Young people in rural areas need a youth service too:
Reflections on the Re-act Project in Castle Cary, Somerset
by
Dave Wiles, Chief Executive of Frontier Youth Trust

Those
were the days; we would wander in the country lanes, using our
sticks to hit the heads from the Giant Hogweed in the hedgerows,
watching the seeds cascade down, legs and arms tanned in the gentle
sunshine of our rural ideal! We would lie for hours, either imagining
all manner of things in the shapes of the cotton wool clouds as
they drifted overhead, or giggling together at some pre-pubescent
adolescent joke - I'll leave the subject matter to your imagination!
It
seemed safe, the light appeared brighter, the grass seemed greener
and life was a lot less complicated! No computers - other than
the one housed in a small outhouse building at my school, which
could just about achieve the equivalent of what I can now do on
my wrist watch! No mobile phones, boy bands, cheap air flights
or reality TV! OK, my perspective is somewhat 'Disney-esque' but
growing up on the edge of Bath (where I still live), on a council
estate
with
few youth facilities, has left me with a degree of nostalgia when
I think about my forays into the surrounding countryside.
However,
if there is anything I have learnt about youth work, it is that
I am now an immigrant in the youth culture and experience of today.

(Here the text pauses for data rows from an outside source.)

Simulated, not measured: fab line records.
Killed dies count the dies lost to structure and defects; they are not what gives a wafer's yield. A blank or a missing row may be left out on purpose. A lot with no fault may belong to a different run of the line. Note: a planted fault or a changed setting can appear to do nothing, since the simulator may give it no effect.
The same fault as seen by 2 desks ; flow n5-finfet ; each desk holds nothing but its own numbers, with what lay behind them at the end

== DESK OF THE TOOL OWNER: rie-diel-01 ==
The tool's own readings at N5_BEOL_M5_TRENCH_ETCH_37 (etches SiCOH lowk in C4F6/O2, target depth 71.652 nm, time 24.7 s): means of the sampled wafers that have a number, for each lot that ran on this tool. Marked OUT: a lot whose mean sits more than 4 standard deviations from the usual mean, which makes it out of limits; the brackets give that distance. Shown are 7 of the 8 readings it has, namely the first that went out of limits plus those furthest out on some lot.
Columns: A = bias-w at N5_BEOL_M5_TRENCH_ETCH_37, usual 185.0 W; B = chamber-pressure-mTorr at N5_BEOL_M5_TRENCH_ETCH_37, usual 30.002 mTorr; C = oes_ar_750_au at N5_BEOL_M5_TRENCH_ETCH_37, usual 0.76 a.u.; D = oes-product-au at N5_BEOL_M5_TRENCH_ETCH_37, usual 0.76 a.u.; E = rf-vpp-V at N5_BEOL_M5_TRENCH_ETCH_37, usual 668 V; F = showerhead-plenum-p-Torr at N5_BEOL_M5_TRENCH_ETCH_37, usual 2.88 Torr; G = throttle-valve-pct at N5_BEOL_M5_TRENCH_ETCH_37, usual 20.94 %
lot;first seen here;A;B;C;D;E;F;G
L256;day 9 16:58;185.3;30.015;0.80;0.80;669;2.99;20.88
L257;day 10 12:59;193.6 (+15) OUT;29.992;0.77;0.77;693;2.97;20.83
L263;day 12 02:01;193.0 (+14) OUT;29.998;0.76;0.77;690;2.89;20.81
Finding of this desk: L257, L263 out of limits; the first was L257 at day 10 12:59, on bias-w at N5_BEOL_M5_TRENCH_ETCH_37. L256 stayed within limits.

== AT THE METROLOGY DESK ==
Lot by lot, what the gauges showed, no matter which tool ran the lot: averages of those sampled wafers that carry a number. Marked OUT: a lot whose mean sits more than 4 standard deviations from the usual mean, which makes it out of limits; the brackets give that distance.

Things have changed and continue to change at an alarming rate.
What about young people growing up in the country now? What is
their inner landscape like and what are their dreams and aspirations?
How will they look back on the 'good old days'? It seems to me
that there are some significant differences to the experience
of young people growing up in rural areas today that I never faced
in my 'hay day'!
First,
it seems (or perhaps is?) less safe. If it is not the risk posed
by the proliferation of traffic, then children and young people,
as well as their parents, are so much more aware of the issues
and concerns raised by paedophile activity and other forms of
abuse. There must have been a correlative restriction on the movements
of children and young people's movements and activity. What impact
has this had upon children and young people? What impact has it
had upon those children and young people who are situated in locations
where there may be less choice about safe, supervised local activities
- whether commercial or otherwise?
Alongside
this, you have a growing bombardment upon young people about what
is, and is not, 'cool' and what they should be able to enjoy and
experience projected at them by an ever-increasing and seemingly
all-powerful system of mass media. The problem is that many of
the media enticements depend on an effective transport system
- as well as a more than healthy bank balance!
What
is the effect on children and young people in rural areas? Are
they perhaps even more disadvantaged than their urban and suburban
counterparts? Are they likely to be more frustrated by the lure
of the ideal teenage experience?
Finally,
in an age when public services have to be prioritised (if you
believe all you hear) on criteria that take account of numbers
and indices of social deprivation, which are often by definition
weighted towards urban and suburban populations, where does that
leave rural children and young people? Are children and young
people in rural areas getting a raw deal perhaps in terms of social
and community services? Where is their collective bargaining power
or statistical muscle when it comes to arguing for better youth
services?
These
are some of the reasons why Frontier Youth Trust, an organisation
which is passionately committed to young people at risk, has been
pleased to work with the Diocese of Bath and Wells in developing
the Re-act Project. We believe that young people should not be
discriminated against because of where they live, that they have
wishes and aspirations that should be heard and responded to,
and that they have every right to access decent youth facilities.
We hope that the Re-act Project will make a difference for young
people growing up in the Castle Cary area and that it might even
be able to spread to surrounding areas.